Why Every Trading Strategy Works Some of the Time, But Not All of the Time
The Mirage of Permanence
If you’ve traded long enough, you’ve probably noticed almost every strategy “works” for a while, then suddenly stops working.
It’s a feature of how markets evolve. The same market forces that make a strategy profitable also ensure it will eventually stop working.
Markets Are Self-Correcting
The stock market is an ecosystem of competing minds where algorithms, funds, retail traders, and market makers are all trying to exploit the same inefficiencies.
When too many participants notice and exploit a pattern, the pattern disappears.

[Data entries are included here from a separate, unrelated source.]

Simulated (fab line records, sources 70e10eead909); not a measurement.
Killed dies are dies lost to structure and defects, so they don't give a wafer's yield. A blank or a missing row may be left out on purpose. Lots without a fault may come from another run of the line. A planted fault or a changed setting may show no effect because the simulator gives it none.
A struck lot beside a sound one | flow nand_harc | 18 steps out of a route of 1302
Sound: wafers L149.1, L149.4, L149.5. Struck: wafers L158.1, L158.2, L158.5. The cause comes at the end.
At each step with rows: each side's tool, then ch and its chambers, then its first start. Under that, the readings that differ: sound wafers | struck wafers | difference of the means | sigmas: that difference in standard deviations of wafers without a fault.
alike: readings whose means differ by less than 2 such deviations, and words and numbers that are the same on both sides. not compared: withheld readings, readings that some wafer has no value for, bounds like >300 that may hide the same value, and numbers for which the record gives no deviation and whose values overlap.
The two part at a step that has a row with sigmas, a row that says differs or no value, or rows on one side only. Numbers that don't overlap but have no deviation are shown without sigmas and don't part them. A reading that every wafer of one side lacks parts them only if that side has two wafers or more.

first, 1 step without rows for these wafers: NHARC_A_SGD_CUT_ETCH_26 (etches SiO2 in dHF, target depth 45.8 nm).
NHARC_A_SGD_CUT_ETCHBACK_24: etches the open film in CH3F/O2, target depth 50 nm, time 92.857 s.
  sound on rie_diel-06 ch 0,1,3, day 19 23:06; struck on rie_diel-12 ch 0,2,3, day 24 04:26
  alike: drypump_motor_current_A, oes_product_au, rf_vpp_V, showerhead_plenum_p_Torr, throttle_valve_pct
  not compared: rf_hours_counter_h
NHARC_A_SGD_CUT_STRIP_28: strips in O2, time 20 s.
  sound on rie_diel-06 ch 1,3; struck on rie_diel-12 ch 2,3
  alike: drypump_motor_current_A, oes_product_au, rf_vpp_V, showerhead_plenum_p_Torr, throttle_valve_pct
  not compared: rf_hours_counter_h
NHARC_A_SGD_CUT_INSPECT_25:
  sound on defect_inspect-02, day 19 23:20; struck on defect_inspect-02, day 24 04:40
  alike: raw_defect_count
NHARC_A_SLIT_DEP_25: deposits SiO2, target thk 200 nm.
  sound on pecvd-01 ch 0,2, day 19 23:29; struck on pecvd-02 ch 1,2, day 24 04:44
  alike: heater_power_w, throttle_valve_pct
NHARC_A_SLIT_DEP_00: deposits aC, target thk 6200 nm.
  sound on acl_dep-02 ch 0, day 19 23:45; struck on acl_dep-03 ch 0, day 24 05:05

This self-correcting nature is what makes markets so difficult.
Strategies Stop Working Faster Today
In today’s markets, edges decay faster than ever because information moves instantly and algorithms adapt at high speed. What used to take years to arbitrage away now takes months or even weeks. The half-life of an edge is shrinking, which means adaptability is even more important.
The Role of Randomness
Even a good strategy will experience periods of underperformance purely due to randomness. It may not have stopped working, it could just be randomness at play.
Exception: Human Behavior Keeps Some Strategies Alive
While certain strategies stop working, other strategies endure because they’re rooted in unchanging human psychology. For example:
Greed and FOMO
Panic selling
Momentum then Capitulation
Trading as Evolution
Every profitable strategy is like a living organism. It thrives for a while, adapts, competes, and eventually becomes extinct and replaced by new ones better suited to the current environment.
At CI Volatility, we never assume that any strategy will work forever. We monitor performance across volatility regimes and and cross-asset correlations. When a strategy decays, the signals begin to diverge long before the P&L does. That allows us to rotate, adjust, or retire systems before the rest of the market realizes they are obsolete.